Apollodorus, The Library 3.15.1

When Pandion died, his sons divided their father’s inheritance between them, and Erechtheus got the kingdom, and Butes got the priesthood of Athena and Poseidon Erechtheus. Erechtheus married Praxithea, daughter of Phrasimus by Diogenia, daughter of Cephisus, and had sons, to wit, Cecrops, Pandorus, and Metion; and daughters, to wit, Procris, Creusa, Chthonia, and Orithyia, who was carried off by Boreas.  Greek Text

Pherekydes 3F146 – Die Fragmente der griechischen Historiker 1, p. 97, ed. F. Jacoby, 2d ed. Leiden 1957.

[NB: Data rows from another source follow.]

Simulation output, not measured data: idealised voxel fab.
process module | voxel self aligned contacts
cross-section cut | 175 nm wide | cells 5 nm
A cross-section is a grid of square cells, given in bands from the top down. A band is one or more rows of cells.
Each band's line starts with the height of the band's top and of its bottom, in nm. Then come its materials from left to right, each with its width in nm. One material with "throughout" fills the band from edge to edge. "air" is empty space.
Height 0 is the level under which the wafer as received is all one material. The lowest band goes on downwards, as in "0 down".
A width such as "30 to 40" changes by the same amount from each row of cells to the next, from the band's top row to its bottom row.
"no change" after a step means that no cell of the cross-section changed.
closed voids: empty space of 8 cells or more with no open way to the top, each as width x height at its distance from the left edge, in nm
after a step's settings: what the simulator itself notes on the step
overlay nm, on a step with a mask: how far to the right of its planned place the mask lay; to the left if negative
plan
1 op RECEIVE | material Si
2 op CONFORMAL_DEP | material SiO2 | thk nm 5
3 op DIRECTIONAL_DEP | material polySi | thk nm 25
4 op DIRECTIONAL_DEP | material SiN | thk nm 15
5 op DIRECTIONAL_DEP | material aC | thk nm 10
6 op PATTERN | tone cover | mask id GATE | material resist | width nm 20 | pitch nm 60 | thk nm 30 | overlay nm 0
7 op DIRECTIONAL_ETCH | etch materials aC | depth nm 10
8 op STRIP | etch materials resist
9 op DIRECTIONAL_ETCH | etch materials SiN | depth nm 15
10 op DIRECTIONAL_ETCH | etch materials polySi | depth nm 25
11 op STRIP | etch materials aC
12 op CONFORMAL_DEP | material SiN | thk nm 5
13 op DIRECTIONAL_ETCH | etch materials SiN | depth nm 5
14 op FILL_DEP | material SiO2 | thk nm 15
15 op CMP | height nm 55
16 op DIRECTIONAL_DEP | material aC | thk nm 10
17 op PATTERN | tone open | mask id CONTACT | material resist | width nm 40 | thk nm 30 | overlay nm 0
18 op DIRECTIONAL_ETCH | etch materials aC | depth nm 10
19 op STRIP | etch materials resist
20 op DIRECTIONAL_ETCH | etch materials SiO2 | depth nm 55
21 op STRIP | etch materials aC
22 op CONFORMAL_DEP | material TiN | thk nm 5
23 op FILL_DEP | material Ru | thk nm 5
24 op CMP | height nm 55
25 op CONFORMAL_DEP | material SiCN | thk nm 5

SCHOL. SOPHOKL. OK 472:  the reference of a ‘dexterous man’ is to Daidalos, about whom Pherekydes speaks thus: Daidalos was born to Metion son of Erechtheus and Iphinoe, from whom the people at Athens are called Daidalidai. (Transl. Mary Emerson)  Greek Text

Pausanias, Description of Greece 2.25.6

The name is derived from Orneus, the son of Erechtheus. This Orneus begat Peteos, and Peteos begat Menestheus, who, with a body of Athenians, helped Agamemnon to destroy the kingdom of Priam.  Greek Text

Pausanias, Description of Greece 7.1.2

On the death of Erechtheus, Xuthus was appointed judge to decide which of his sons should succeed him. He decided that Cecrops, the eldest of them, should be king, and was accordingly banished from the land by the rest of the sons of Erechtheus.  Greek Text

Apollodorus The Library 3.15.5

This Pandion, reigning after Cecrops, was expelled by the sons of Metion in a sedition, and going to Pylas at Megara married his daughter Pylia. And at a later time he was even appointed king of the city; for Pylas slew his father’s brother Bias and gave the kingdom to Pandion, while he himself repaired to Peloponnese with a body of people and founded the city of Pylus.  Greek Text

Pausanias, Description of Greece 1.5.3

I saw also among the eponymoi statues of Cecrops and Pandion, but I do not know who of those names are thus honored. For there was an earlier ruler Cecrops who took to wife the daughter of Actaeus, and a later—he it was who migrated to Euboea—son of Erechtheus, son of Pandion, son of Erichthonius.  Greek Text

Strabo, Geography 9.1.6

And though the writers of the histories of The Land of Atthis are at variance on many things, they all agree on this (at least all writers who are worth mentioning), that Pandion had four sons, Aegeus, Lycus, Pallas, and the fourth, Nisus, and that when Attica was divided into four parts, Nisus obtained Megaris as his portion and founded Nisaea. Now, according to Philochorus, his rule extended from the Isthmus to the Pythium, but according to Andron, only as far as Eleusis and the Thriasian Plain. Although different writers have stated the division into four parts in different ways, it suffices to take the following from Sophocles: Aegeus says that his father ordered him to depart to the shorelands, assigning to him as the eldest the best portion of this land; then to Lycus “”he assigns Euboea’s garden that lies side by side therewith; and for Nisus he selects the neighboring land of Sceiron’s shore; and the southerly part of the land fell to this rugged Pallas, breeder of giants. These, then, are the proofs which writers use to show that Megaris was a part of Attica.  Greek Text

Sophocles, Aigeus fr 24 R – Tragicorum Graecorum Fragmenta vol. 4, pp. 125-26, ed. S. L. Radt. Göttingen 1977.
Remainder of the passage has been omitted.